Author: nigelb

  • Upgrading the Gluster Jenkins Server

    I’ve been wanting to work on upgrading build.gluster.org setup for ages. There’s a lot about that setup that isn’t ideal in how people use Jenkins anymore.

    We used the unix user accounts for access to Jenkins. This means Jenkins needs to read /etc/passwd and everyone has SSH access via passwords by default. Very often, the username wasn’t tied to an actual email address. I had to guess the account owner based on their usernames elsewhere. This was also open to brute force attacks. The only way to change passwords was to login to the server and run passwd command. We fixed this problem a few months ago by switching our auth to Github. Now access control is a Github group which gives you more permissions. Logging in will not give you any more permissions than not logging in.
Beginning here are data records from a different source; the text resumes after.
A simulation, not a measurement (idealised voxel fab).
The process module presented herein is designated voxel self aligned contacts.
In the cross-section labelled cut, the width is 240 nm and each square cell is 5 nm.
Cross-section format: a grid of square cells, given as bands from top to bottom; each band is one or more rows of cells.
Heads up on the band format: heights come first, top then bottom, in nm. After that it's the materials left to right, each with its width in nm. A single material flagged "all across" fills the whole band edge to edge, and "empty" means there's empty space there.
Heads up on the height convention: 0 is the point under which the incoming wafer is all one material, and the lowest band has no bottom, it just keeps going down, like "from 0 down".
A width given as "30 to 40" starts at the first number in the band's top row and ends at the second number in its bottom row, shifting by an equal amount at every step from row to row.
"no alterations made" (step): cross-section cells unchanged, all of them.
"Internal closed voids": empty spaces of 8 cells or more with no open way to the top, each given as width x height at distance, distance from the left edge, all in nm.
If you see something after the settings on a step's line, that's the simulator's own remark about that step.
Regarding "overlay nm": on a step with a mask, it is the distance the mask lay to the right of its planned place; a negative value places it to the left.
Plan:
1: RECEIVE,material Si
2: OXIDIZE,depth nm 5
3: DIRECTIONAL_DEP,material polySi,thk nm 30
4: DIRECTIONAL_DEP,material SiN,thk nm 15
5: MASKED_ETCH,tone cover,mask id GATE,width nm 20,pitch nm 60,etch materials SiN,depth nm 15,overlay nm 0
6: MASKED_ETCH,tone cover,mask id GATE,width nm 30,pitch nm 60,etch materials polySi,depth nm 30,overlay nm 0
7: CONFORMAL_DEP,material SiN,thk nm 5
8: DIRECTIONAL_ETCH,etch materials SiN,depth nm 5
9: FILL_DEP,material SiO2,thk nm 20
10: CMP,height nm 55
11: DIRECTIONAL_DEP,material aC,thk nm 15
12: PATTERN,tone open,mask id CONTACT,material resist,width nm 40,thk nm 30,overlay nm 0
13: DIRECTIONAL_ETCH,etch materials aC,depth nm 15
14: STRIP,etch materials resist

    Our todo list during the Jenkins upgrade

    Jenkins community now recommends not running jobs on the master node at all. But our old setup depended on certain jobs always running on master. One by one, I’ve eliminated them so that they can now run on any node agent. The last job left is our release job. We make the tar from every release available on an FTP-like server. In our old setup, the this server and Jenkins were the same machine. The job ran on master and depended on them both being the same machine. We decided to split up the systems so we could take down Jenkins without any issue. We intend to fix this with an SCP command at the end of the release job to copy artifacts to the FTP-like server.

    One of the Red Hat buildings in Brno

    Now, we have a Jenkins setup that I’m happy with. At this point, we’ve fixed a vast majority of the annoying CI-related infra issues. In a few years, we’ll rip them all out and re-do them. For now, spending a week with my colleague in Brno working on an Infra sprint has been well worth our time and energy.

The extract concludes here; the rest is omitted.